Boost logo

Boost :

Subject: Re: [boost] [poly_collection] Memory allocation and allocator propagation
From: Ion Gaztañaga (igaztanaga_at_[hidden])
Date: 2017-05-16 11:35:07


On 16/05/2017 9:23, Joaquin M López Muñoz wrote:
>> where s is the concrete segment type that can be obtained via Model
>> (the address of the aligned storage inside "class storage" is casted
>> to Mode::get_segment_type<T>::type*) because the ConcreteType we are
>> going to construct is known at compile time in emplace_back_impl.
>>
>> I also wonder if insert<T> and other functions should avoid slicing
>> detection so that they can also avoid the virtual call overhead. If T
>> is assumed to be the same type of the final ConcreteType, you can use
>> typeid(T) instead of typeid (x) (which can require to trip through the
>> vptr) when searching in the unordered map and obtain a pointer to the
>> concrete segment type just casting. Insertion times could be improved,
>> specially range insertions could shine (as vector could be resized
>> just once). Or am I missing something?
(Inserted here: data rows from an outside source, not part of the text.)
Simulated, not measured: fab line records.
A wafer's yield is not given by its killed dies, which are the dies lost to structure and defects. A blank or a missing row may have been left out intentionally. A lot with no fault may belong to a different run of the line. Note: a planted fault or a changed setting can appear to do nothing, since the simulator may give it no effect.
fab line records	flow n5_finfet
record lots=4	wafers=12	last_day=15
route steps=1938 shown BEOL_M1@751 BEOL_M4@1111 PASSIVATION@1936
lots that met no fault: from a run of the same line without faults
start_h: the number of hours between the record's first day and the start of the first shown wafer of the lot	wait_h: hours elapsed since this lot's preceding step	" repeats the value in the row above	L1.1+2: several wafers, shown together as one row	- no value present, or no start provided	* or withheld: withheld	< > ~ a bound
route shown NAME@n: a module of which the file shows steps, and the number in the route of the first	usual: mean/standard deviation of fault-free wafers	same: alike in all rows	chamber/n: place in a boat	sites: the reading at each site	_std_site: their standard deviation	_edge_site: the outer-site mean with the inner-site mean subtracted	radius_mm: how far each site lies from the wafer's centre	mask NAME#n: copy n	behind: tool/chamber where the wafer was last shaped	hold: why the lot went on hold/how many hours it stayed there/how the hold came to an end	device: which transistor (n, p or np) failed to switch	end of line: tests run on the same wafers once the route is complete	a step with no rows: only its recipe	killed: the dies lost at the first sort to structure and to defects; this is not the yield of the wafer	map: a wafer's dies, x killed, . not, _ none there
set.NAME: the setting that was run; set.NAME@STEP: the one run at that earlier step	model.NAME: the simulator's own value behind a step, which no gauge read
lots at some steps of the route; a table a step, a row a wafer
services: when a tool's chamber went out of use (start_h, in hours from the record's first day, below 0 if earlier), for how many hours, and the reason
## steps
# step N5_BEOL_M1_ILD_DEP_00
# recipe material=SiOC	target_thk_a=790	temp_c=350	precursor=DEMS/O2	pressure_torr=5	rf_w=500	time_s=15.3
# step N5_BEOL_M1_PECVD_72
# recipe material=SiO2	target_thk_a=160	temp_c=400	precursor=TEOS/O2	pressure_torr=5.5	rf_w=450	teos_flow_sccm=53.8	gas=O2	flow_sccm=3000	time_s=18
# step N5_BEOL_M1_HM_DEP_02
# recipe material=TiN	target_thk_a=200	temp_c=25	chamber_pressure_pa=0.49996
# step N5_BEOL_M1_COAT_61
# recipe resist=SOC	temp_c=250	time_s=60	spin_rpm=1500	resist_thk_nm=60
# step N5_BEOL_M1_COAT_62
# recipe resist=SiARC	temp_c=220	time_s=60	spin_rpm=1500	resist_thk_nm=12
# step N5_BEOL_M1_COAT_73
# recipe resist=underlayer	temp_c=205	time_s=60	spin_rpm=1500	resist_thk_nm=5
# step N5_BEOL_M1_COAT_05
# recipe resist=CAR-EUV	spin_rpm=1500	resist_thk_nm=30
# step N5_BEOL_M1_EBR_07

For the emplace function, as the ConcreteType it's always statically
known (type T is the type to be constructed, whereas in "insert" T is
the type used to construct the concrete type), then I think no and
lambda is needed, it could be directly translated to a simple call to
the statically known segment type:

s.emplace_back(forward<Args>(args...));

> Ion, I think you're on to something here. As it happens, poly_collection
> can
> statically determine when T is acceptable and dynamically detect the cases
> where x's subtype is actually T, in which case virtual calls can be omitted
> altogether --A reference to the internal
> packed_segment/split_segment<Model,T,Allocator>
> can be statically obtained from segment<Model,Allocator>.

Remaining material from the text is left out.